Oh, you know it when you hear it. The big question dreaded by nearly every high school senior who dreams of a life in the equine industry. “So what are you planning to do next?”
You hate it because there’s no good answer. And with graduation right around the corner, you probably hate it even more because you’re hearing it practically every day. Your parents and teachers say “follow your passion,” but they also say “choose a job with flexibility” and “choose a job with security.” And what the heck is “upward mobility” anyway??
You and your fellow barn rats (a.k.a., horse-oriented youth) have as many different interests, motivations, preferences, and aptitudes as any other group of people. What you share is a love of the genus Equus (horses, donkeys, zebras).
You’re lucky though, because anything you can do in the big world, you can do in the horse world. Think about different types of businesses — design, manufacturing, sales, service, or professional. They all exist in the equine industry, and companies come in almost any size, from one person to hundreds. This is good because you’re likely to find a personal niche (a what? It’s a job that is totally yours).

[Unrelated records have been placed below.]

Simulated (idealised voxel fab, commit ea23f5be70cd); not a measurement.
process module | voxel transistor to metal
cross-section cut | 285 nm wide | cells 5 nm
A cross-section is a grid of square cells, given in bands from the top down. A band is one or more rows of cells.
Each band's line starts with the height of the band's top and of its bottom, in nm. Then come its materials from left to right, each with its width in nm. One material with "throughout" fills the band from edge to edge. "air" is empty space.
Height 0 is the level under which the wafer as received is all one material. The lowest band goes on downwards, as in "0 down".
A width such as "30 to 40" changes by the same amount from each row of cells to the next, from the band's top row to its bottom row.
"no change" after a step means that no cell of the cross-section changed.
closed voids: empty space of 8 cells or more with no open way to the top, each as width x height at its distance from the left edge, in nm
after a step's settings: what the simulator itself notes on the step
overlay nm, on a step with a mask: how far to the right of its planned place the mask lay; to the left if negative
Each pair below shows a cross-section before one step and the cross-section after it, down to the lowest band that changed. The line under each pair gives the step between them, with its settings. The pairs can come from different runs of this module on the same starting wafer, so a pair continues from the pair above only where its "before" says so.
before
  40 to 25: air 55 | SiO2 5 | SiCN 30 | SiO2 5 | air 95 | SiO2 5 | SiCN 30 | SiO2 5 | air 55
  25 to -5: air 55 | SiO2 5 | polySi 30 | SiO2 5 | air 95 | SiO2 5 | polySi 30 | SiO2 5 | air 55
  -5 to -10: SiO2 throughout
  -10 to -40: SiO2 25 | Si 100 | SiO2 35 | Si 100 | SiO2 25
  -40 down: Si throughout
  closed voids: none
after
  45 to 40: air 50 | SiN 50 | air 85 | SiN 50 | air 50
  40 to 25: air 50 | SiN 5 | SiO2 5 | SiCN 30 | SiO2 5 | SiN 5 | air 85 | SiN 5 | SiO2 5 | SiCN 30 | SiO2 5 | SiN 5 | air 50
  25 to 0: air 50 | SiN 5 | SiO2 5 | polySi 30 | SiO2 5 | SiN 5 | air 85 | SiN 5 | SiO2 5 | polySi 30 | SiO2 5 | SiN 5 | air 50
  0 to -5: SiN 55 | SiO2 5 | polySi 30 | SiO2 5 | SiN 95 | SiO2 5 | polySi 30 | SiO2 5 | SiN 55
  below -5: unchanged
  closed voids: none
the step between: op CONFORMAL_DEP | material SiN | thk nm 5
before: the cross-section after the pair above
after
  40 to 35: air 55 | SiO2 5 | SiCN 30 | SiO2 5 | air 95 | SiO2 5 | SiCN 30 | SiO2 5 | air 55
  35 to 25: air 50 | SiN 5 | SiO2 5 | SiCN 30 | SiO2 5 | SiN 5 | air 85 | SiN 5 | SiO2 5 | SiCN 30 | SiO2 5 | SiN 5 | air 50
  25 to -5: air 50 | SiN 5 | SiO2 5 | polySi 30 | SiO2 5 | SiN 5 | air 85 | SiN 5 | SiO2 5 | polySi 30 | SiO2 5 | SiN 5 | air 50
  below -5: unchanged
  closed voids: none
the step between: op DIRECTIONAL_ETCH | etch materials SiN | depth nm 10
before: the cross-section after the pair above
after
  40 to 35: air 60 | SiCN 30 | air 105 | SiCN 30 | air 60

But it also means you’ll need specialty training. Even though jobs in the horse business often go to people who “speak horse” over those who don’t, you need both solid equine knowledge AND real career skills to nail that perfect job.
No wonder that big question throws you for a loop. The grown-ups have great advice, but seriously, is it really going to land you a career? No. But it might land you as a college freshman in my office, and four years later, with an Equine Business Management degree that will be crucial for turning an education into that all-important first job.
Believe it or not, college will be really different from high school. It will be less about learning facts and figures, and more about becoming the competent, confident professional that we know you can be. And yes — about finding direction. No, no, hang on! Don’t panic on me yet. No pressure.
Let’s start with being a competent, confident professional. You can get a job mucking stalls today, or sticking on price labels. If you’re really good at one of these jobs, you might become Chief Stall Mucker or Head Label Sticker.
But to get one of those real jobs people want you to get requires 21st-century skills, which actually change your career options. At a good school, you will learn all those things people are after you about. You’ll be a better candidate when you go job hunting. You’ll find a better job. The job you get will probably pay better, with a chance to move up sooner.
One day your direction will hit you out of the blue. You will suddenly (well, for some people it’s more gradual and sneaks up on them veerrrrryyyy slooowwwlyyyy) realize that one course, experience, or internship stands out from all the rest.
You’ll notice that it has become this thing that gets you out of bed every day and you can’t stop thinking about it. You will know it. This is the thing that has the power to change your life. That, my friend, is your personal niche. It will not steer you wrong.
Yes, you need strong skills in a field you are well-suited for. Add professional standards and the motivation to meet them, and the rest will fall into place.